Known as the "Tiger of Madras" by his adoring nation and "Vishy" by most chess fans, India's Viswanathan Anand strikes a remarkably humble figure for a man who is his generation's best.
His world chess title retained and his latest challenger -- the emotive and brooding Boris Gelfand of Israel -- vanquished, Anand told reporters he had just had one very lucky escape.
"I simply hung on for dear life," the 42-year-old said softly after winning an astonishingly tense shootout that organisers said was witnessed by tens of millions of the brain sport's enthusiasts on the Internet.
"I understood that in all fairness, this match simply could go either way."
Facing criticism of being neither as sharp nor inventive as in his mercurial youth, Anand showed the poise of a legend in his third title defence, his claim of being the flagbearer of the first post-Garry Kasparov generation secured.

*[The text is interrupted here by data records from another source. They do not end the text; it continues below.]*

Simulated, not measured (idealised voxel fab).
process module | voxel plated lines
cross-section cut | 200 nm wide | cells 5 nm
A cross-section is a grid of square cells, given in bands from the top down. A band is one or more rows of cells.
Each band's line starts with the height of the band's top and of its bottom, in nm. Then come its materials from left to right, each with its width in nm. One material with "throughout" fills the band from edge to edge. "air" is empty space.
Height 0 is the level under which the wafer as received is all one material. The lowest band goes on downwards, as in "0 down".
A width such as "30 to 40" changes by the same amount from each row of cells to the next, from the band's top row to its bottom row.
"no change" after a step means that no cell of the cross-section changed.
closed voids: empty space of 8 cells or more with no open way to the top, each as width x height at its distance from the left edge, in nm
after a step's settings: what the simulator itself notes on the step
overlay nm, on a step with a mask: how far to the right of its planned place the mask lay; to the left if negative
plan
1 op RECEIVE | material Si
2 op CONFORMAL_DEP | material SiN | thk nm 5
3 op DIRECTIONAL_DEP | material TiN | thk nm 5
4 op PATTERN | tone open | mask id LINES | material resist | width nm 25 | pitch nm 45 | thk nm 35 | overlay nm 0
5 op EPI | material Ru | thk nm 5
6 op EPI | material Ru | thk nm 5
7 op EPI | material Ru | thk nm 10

His status in India, meanwhile, showed with the jostling posse of reporters who followed him to Moscow, hanging on his every word and reporting it in breathless dispatches, the quiet man's daily habits laid out before the nation.
"Anand is, quite simply, the greatest sportsman India has ever produced," said Olympic Gold Quest, a foundation started in 2001 to support the country's top stars.
Like many of the mysterious sport's most gifted, Anand showed remarkable promise at an early age. But unlike most who often give up after their first major challenge, he persevered and won until there was no one else left to beat.
Born in a small town in the southern tip of India, Anand became an international master at 15, was crowned Indian champion at 16, won the world junior title at 17 and became the country's first grandmaster at 18.
The Indian government, taking note of the young man's rapid rise, conferred on him India's fourth highest civilian award, the Padma Shri, a few months short of his 19th birthday.
He won his first world title in 2000, becoming the first Indian to grab the revered trophy, before relinquishing it two years later.
But with his sport getting younger by the day, Anand felt like he was only getting started and in 2007 won the title again at the age of 35, keeping it ever since.
Now living in Spain with wife Aruna and one-year-old son, Anand has recently been dismissed as not actually being the world's best player, his top chess rating lost to the new wunderkind -- this one from Norway, Magnus Carlsen.
But many of today's best players still put Anand on a pedestal, not least the man he defeated for the chess crown in 2008.
"I always considered him to be a colossal talent, one of the greatest in the whole history of chess," said Russian grandmaster Vladimir Kramnik.
"Each champion has had some sort of speciality, and his is creating counter-play in any position out of absolutely nowhere."
In 1992, Anand became the first recipient of India's highest sporting honour, the Rajiv Gandhi Khel Ratna, and the country's second highest civilian award, the Padma Vibhushan, came his way in 2007.
Anand started solving chess puzzles displayed on television as a six-year-old child.
"My mother and I solved all these puzzles and sent in our answers," Anand recalled. "At one point, they just said ... don't send any more entries so that others get a chance."
Anand's game is built on belligerent attack that catches opponents off-guard, but his unflustered approach ensures that he has the right defence in place when the going gets tough.
"If there is anyone close to perfection in chess, it is him," said fellow player Surya Shekhar Ganguly, a member of Anand's team that plots strategy for big clashes.